Wednesday, April 03, 2024

  • Wednesday, April 03, 2024
  • Elder of Ziyon


On Monday, Israel apparently bombed an Iranian "consular building" that was part of the Iranian Embassy complex in Damascus. Seven members of Iran's Revolutionary Guards were killed, chief among them General Mohamad Reza Zahedi, who was the leader of the Quds Force for Palestine, Syria and Lebanon. Two other senior generals were also among the 11 who were killed. 

No civilians were killed.

Was this attack legal under international law?

The New York Times interviewed several law experts, and it appears that this did not violate international law, although it is highly unusual and violated longstanding practice.

Most of  the literature on diplomatic immunity discusses immunity from the hosting state against embassy personnel who are diplomats. If they commit even the most heinous crimes, they cannot be prosecuted by the hosting country; they can only be declared persona non grata and deported back. Even the murderers of Jamal Khashoggi in the Saudi consulate in Istanbul could not be prosecuted by Turkish authorities. 

But does a third party have any responsibility to respect the inviolability of an embassy or consulate, especially when that third party has no relations with the either the hosting country of the consulate nation?

“Israel is a third state and is not bound by the law of diplomatic relations with regard to Iran’s Embassy in Syria,” said Aurel Sari, a professor of international law at Exeter University in the United Kingdom.

In practice, there is a strong taboo in international relations against attacking embassies, said Marko Milanovic, a professor of public international law at Reading University in the United Kingdom. But that custom is broader than what international law actually prohibits, he said.

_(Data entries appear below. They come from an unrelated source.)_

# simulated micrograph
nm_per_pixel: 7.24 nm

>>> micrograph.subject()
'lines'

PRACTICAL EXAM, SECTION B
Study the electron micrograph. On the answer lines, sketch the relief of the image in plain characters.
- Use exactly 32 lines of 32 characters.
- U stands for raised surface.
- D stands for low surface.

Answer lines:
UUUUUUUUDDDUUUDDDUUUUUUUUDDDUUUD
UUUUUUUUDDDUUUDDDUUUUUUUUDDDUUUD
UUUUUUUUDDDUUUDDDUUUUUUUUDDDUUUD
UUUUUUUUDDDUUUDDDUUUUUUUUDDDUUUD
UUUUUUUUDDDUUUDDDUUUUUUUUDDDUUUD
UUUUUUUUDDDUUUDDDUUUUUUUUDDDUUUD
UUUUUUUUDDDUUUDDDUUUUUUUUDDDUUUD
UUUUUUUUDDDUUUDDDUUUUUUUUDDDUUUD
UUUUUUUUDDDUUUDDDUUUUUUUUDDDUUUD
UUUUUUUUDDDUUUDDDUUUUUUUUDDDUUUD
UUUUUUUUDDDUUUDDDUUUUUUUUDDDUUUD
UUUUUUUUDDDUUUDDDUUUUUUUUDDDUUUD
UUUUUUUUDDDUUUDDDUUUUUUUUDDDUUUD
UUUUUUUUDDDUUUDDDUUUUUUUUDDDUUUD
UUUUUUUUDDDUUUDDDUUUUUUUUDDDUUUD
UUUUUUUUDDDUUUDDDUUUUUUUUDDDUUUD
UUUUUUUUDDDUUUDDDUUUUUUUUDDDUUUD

“Symbolically, for Iran, destroying its embassy or consulate, it’s just seen as a bigger blow,” he said, than “if you killed the generals in a trench somewhere.” But, he added, “the difference is not legal. The difference is really one of symbolism, of perception.”
The closest similar situation I could find was the US bombing the Chinese embassy in Belgrade in 1999, but the US called that an accident and Bill Clinton apologized. 

The NYT quotes legal expert Yuval Shany saying that an embassy has no greater protection than any other civilian object like a school, and if it is used for military purposes against Israel then it becomes legal to attack it. 

Was the building even a diplomatic site to begin with? Israel says it was not. 

A military spokesperson said Israel believes the target struck was a “military building of Quds forces” — a unit of the IRGC responsible for foreign operations.

“According to our intelligence, this is no consulate and this is no embassy,” Israel Defense Forces spokesperson Rear Adm. Daniel Hagari told CNN. “I repeat, this is no consulate and this is no embassy. This is a military building of Quds forces disguised as a civilian building in Damascus.”

News media are referring to the site as an Iranian consular building on the Iranian embassy compound. I have never heard of a consulate in the same city as an embassy. A consulate does only a subset of what embassies do, typically in major cities outside the capital.  

The NYT article notes,
Iran has long blurred the lines between its diplomatic missions and its military operations in the Middle East. It selects its ambassadors to Iraq, Syria, Lebanon and Yemen — countries that make up the “axis of resistance” — from the commanders of the Quds Forces, the external branch of the Revolutionary Guards Corps, rather than its career diplomats. In 2021, Mohammad Javad Zarif, then Iran’s foreign minister, said in a leaked recording that Iran’s foreign policy in the region is determined by its field military operations and not traditional diplomacy set by the foreign ministry.
It appears likely that this building was meant for military, not diplomatic, purposes. Iran using proxies to fight a war with Israel doesn't mean that they are not military targets. The IRGC generals were meeting with leaders of the Palestinian Islamic Jihad terror group which receives its funding and often its orders from the IRGC. 

The only legal question is whether Israel can attack a third country when defending itself in a war. From Israel's perspective, this is no different than its many airstrikes in Syria meant to stop the transfer of weapons to Hezbollah in Lebanon and certainly self defense. It would be difficult to argue against it when the West routinely has been attacking terrorists in Syria, Iraq, Afghanistan, Pakistan, Somalia, Yemen and elsewhere, usually without permission from those governments.